It helps to have the concept of a "little Lipschitz function". A Lipschitz function $f: X \to \mathbb{R}$ is *little Lipschitz* if $\frac{|f(p) - f(q)|}{\rho(p,q)} \to 0$ as $p,q \to 0$. Notation: ${\rm Lip}(X)$ is the set of real-valued Lipschitz functions on $X$ and ${\rm lip}(X)$ is the set of real-valued little Lipschitz functions on $X$. The usual norm is $\|f\|_L = \max(L(f), \|f\|_\infty)$ where $L(f)$ is the Lipschitz number of $f$.

Also, for any metric space $X$ and $0 < \alpha < 1$ let $X^\alpha$ be the same set equipped with the metric $\rho^\alpha(p,q) = (\rho(p,q))^\alpha$. Then $C^{0,a}(\overline{\Omega}) = {\rm Lip}(\overline{\Omega}^\alpha)$.

The facts you want here are that (1) ${\rm Lip}(X) \subset {\rm lip}(X^\alpha)$ for any compact $X$ and any $0 < \alpha < 1$ and (2) $C^\infty(\overline{\Omega})$ is dense in ${\rm lip}(\overline{\Omega}^\alpha)$. Since $X^\beta = (X^\alpha)^{\beta/\alpha}$, this yields $C^\infty(\overline{\Omega}) \subset {\rm Lip}(\overline{\Omega}^\alpha) \subset {\rm lip}(\overline{\Omega}^\beta)$, with the first space being dense in the last, so the first is dense in the second which is what you asked about.

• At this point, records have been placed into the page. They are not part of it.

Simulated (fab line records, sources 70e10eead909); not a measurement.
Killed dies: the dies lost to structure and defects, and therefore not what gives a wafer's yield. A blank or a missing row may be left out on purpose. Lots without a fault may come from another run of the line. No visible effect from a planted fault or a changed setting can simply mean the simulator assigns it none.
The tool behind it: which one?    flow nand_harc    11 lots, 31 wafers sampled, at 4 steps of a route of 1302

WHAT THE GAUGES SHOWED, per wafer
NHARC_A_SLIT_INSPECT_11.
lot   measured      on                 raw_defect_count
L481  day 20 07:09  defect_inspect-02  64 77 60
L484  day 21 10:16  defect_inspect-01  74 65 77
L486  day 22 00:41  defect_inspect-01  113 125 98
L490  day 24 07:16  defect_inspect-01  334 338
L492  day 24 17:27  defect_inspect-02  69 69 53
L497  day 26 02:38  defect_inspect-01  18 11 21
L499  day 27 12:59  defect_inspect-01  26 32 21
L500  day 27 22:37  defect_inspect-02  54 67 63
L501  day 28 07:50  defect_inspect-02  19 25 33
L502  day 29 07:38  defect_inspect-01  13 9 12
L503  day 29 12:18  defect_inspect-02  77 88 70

For those two facts see Example 3.1.7 and Theorem 4.4.2 of my book *Lipschitz Algebras*. Density follows from Theorem 4.4.2 because $C^\infty(\overline{\Omega})$ separates points "uniformly"; this can be seen by checking that for any $x,y \in \overline{\Omega}$ the function $z \mapsto a^{\alpha-1}\cdot\max(a - |x - z|, 0)$ with $a = |x - y|$ has Lipschitz number $1$ in ${\rm Lip}(\overline{\Omega}^\alpha)$ and separates $x$ and $y$ to their full distance; smooth this to get a $C^\infty$ function which has Lipschitz number $\leq 1$ and separates $x$ and $y$ to nearly their full distance.